Tuesday, September 23, 2014

Embrace Suburbs, Or Lose

Joel Kotkin is feeding both political parties with some fact-based thoughts on suburbs.  His latest piece, "Why Suburbia Irks Some Conservatives," clearly has a longer-term purpose than just a one-time tweak.  It's just in time for the 2016 election.

He's right to do so.  The last presidential election was decided on suburbs vs. urban areas, with the dividing line being in "swing" suburbs like Newark, Ohio.

Which party will carve out this territory? 

Kotkin begs the question when he writes:
"Yet, there remains a great opportunity for either party that will appeal to, and appreciate, the suburban base. Conservative figures such as Ronald Reagan and Margaret Thatcher understood the connection between democracy and property ownership and upward mobility. Much the same could be said for traditional Democrats, from Roosevelt and Harry Truman, all the way to Bill Clinton."

Let me tie this back to Ohio.

Suburbs are increasingly becoming independent places with their own identity and their own mix of culture and economy.  Newark, Ohio sits at the center of a suburban place with 44 miles of bike paths, three universities, a science museum, and a performing arts center that brings in national acts.

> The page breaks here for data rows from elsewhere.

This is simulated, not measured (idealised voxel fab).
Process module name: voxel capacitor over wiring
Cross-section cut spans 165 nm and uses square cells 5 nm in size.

Suburbs are where manufacturing is located.  If Ohio remains the swing state it has been, manufacturing will be a buzz word again.  You can still find manufacturing workers and companies in the suburbs.

Suburbs are the next generation's home. Kotkin has, repeatedly, defied the conventional wisdom with facts.  The millennial generation, increasingly becoming an economic and voter force, has a greater overall desire to live in the suburbs than their parents' generation.  Newark is Ohio's 20th largest city and one of only two in the Top 20 that is growing.

Ignore the suburbs at your own risk.  That's Kotkin's early message and theme.

Saturday, September 20, 2014

Can the 3D-Printed, Driverless Car Be Upon Us?

I love it when my issues converge like they sort of did recently.

This is Strati, a car printed live at the International Manufacturing Technology Show in Chicago last week. In 44 hours, this car was printed using a carbon fiber reinforced plastic material.

It was drivable at the IMTS show too. The Washington Post has an online report on it.


It makes you wonder, how long before 3D printers can spit out easy-to-assemble cars? How long, also, before that technology converges with driverless car technology? They really do make sense together--lightweight, easy-to-assemble, driverless cars.

I've written at length about 3D printing and, even, went about bringing it to Licking County for all to see at our science museum.

Our Port Authority sold a site that attracted a company, xperion, that engages in use of carbon fiber for lightweight manufacturing.

Lastly, I've pondered driverless cars and Ohio's capabilities in that arena.

Could Ohio be where all these technology advances converge? Stay tuned.

Tuesday, September 16, 2014

My Dad

My Dad died this day ten years ago.

Of all the things I learned from him, the Serenity Prayer sums up a good many of them.

God grant me the serenity
to accept the things I cannot change;
courage to change the things I can;
and wisdom to know the difference.

Thursday, September 11, 2014

Saturday, September 6, 2014

Uplifting Manufacturing News With A Historical Flare

George H. W. Bush's late grandfather made headlines this past week.  Good headlines.

The company Samuel Prescott Bush founded, now known as Columbus Castings, announced an expansion on the south side of Columbus that could be summed up in one word:  Uplifting!

It's historic too.

500 jobs is uplifting news anywhere, but it's especially uplifting on Columbus' historically hard-hit South side.

It's uplifting and historic news when the Mayor of Columbus and Governor of Ohio, rightly, point out that this news is extraordinary because of the importance of manufacturing jobs. It means that some of our more urban-focused leaders are getting the point--manufacturing matters, where ever it happens to occur.

It's uplifting news when urban news media are awaken to the concept, as if it just occurred to them, that manufacturing is alive and has a brighter future ahead of it in Ohio and the U.S.

Friday, September 5, 2014

Avoiding the Density Mentality

I got a backhanded message from an urban colleague this week that I'll chalk up to a lesson.

Here's the story:  I was grateful to get a cleanroom referral from a more urban county colleague this week.  The person exchanged the entirety of an e-mail thread that included the notion that the Port Authority "is no longer in the middle of cow pastures."

Though the person may argue that the phrase was intended as a natural way to let the urban-oriented prospect know that, surprisingly, we have high tech operations in Licking County, it clearly reminded me of something that I've preached my whole career--innovation knows no population density.

I've been all over Ohio, and I know there is a density mentality that should be avoided. Urban areas look down their noses at suburbs, but we in the suburbs can tend to do the same to our more rural counterparts.  It's a trap that should be  avoided. 

If we underestimate people merely on how many people live per square mile in their community, we do so at our loss.  No one should be that dense.

Plus, proudly, there actually is a cow pasture not too far away from our clean room space.